If you want to approach directly using definitions...
It may help you to think instead of rearranging the letters in $\color{red}{RAC}E\color{blue}{CAR}$.
We have then your event $B$ corresponds to beginning with $ACE$ where $A$ and $C$ are of either color.
Since every letter in this rephrased problem are distinct, we can treat the sample space as being of size $7!$
To calculate $Pr(B)$, we first count $|B|$. Pick which color the leading $A$ is, pick which color the leading $C$ is. You are left with the remaining $A$ and $C$ as well as both $R$'s to arrange at the end. Dividing by the sample space size, we have then$Pr(B)=\frac{2\cdot 2\cdot 4!}{7!}=\frac{2}{105}$, not $\frac{1}{21}$ like you wrote in your attempt.
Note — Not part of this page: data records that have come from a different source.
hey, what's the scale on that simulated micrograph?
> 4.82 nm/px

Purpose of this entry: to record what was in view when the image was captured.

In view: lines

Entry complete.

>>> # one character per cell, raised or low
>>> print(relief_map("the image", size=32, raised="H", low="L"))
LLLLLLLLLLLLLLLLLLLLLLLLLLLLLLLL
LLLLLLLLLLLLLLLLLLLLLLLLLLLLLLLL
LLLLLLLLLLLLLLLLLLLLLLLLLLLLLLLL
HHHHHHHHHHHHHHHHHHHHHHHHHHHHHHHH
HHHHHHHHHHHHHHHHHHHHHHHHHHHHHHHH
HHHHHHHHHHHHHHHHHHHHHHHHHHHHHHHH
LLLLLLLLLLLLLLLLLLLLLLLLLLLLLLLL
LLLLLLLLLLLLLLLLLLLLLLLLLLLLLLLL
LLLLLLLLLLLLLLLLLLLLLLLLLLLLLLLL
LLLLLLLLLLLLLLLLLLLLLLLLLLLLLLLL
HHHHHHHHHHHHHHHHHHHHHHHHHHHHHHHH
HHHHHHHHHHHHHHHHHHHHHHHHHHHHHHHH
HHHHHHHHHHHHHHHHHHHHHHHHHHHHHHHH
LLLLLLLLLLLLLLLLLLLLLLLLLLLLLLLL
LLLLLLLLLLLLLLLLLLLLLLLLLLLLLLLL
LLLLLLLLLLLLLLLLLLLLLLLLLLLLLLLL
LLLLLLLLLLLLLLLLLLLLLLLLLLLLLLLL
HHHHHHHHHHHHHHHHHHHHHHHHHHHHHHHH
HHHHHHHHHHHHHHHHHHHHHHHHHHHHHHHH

To calculate $Pr(A\cap B)$, we approach similarly. Pick the color of the leading $A$, pick the color of the leading $C$, pick the color of the final $R$. This leaves only three characters to arrange just before the end. We have then $Pr(A\cap B)=\frac{2\cdot 2\cdot 2\cdot 3!}{7!}=\frac{1}{105}$
We have then $Pr(A\cap B)/Pr(B)=(\frac{1}{105})/(\frac{2}{105})=\frac{1}{2}$
As you have not shared any of your calculations in how you arrived at the numbers you write, I cannot tell you why your calculations are incorrect.